The question then becomes, "How can we fix what we have obviously so screwed up?" First, in my humble opinion, we have got to throw out the idiotic mentality that, "It takes a village to raise a child!" This is such nonsense for many reasons.

1. It puts a subconscious mentality that "somebody else" will partner with me in raising my child which then leads to abandoning our own responsibilities. "After all," we think, "aren't the 'experts' better equipped to handle this area of my child's life?" The simple answer is "NO!" No one else should have your child's best interests at heart than YOU because you know your child better than anyone else. There is also a big difference between seeking out additional help but you integrating that input into your family life and having some 'expert' try to fix your child. What if, for instance the 'expert' you turn to in the village is the village idiot?
2. The village is not meant to raise your child - YOU are! It doesn't take a village to raise a child, it takes to good responsible parents! The village should only be there to help give resources hold parents accountable. This, too, is different from the village raising the child! The problem is we have brought into the lie of big government and governmental education that would have us believe that they know what is best for our children. You may not be an expert in all things raising children, but you are an expert on your child! The village should supply resources, not raise your child.
3. As it can be seen by 1 & 2, the village only has the best interest of the village in mind - not the best interest of your child. Not to get too poignant, but again, look at our current public education system that has told us that they know what is best for our children on everything from sexuality (public schools wanting to teach kindergartners sex-education and advocating for homosexuality as a "normal-alternative" (two contradictory terms) choice of lifestyle and handing out condoms) to academics (where the average child is left behind) and students who "excel" typically have 4 hours of homework a night and are expected to have hundreds of hours of community service AND participate in extra-curricular activities in order to be accepted leaving little time for spiritual development. Is this truly what we want to abdicate our children too?
4. A village typically (in America) perpetuates busyness and our culture continues to create children that are hurried (David Elkin - "The Hurried Child"), stressed, dysfunctional, untrusting and overall, unhealthy! Parents have brought into the lie that keeping our kids busy will keep them out of trouble. Have we ever thought that busyness will cause our kids to eventually breakdown and want to escape the hectic lifestyle we push on them? Have we ever thought that the escape might be into a world of drugs, alcohol or premarital sex because they want someone to except them for who they are, not because they are a stressed out over-achiever? How far can we push our kids before they crack? Parents, how far can you be pushed before you crack? We cannot live vicariously through our children pushing them to achieve what we were not able to achieve. They will shut down and not communicate because they know that we will not be able to see beyond our own selfish agendas.
5. We live in a culture that can no longer define the term "family" and yet we want the culture (the village) to raise our children?

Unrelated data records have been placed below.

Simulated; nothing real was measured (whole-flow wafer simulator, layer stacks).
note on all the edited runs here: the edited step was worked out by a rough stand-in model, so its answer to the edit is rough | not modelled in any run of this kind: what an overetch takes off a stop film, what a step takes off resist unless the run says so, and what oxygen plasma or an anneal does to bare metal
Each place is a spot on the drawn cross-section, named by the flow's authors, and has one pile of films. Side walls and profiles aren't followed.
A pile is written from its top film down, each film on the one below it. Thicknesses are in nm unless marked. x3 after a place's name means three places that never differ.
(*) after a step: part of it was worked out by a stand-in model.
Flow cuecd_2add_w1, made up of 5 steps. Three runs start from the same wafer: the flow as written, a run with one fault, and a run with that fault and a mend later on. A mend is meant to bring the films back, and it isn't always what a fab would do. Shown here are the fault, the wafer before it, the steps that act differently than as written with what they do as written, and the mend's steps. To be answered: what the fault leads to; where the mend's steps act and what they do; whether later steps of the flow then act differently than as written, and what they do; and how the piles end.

We wonder why our kids don't talk to us. Here is the simple hard truth: they don't trust us because we have not earned their trust. We no longer live in a day when trust and respect are simply "given". This, unfortunately has spilled over into our homes. Our village has taught our kids that trust and respect are earned. Our kids don't trust us because we can't see beyond our own agendas. Our kids don't trust us because they can't see beyond our agendas and they know that our agendas keep us from listening to them.

This may appear to be a scathing post, but unless empirical data can be shown to the contrary, we must take a look at how we are treating our children! Empirical data has show exactly what has been laid out in this post: our kids are hurting and few seem to be listening. Data aside, do a gut check and ask the question, "Is something wrong in our culture and how we connect with kids and how kids connect with us?" An honest answer would have to be, "Yes, now how do we fix it?"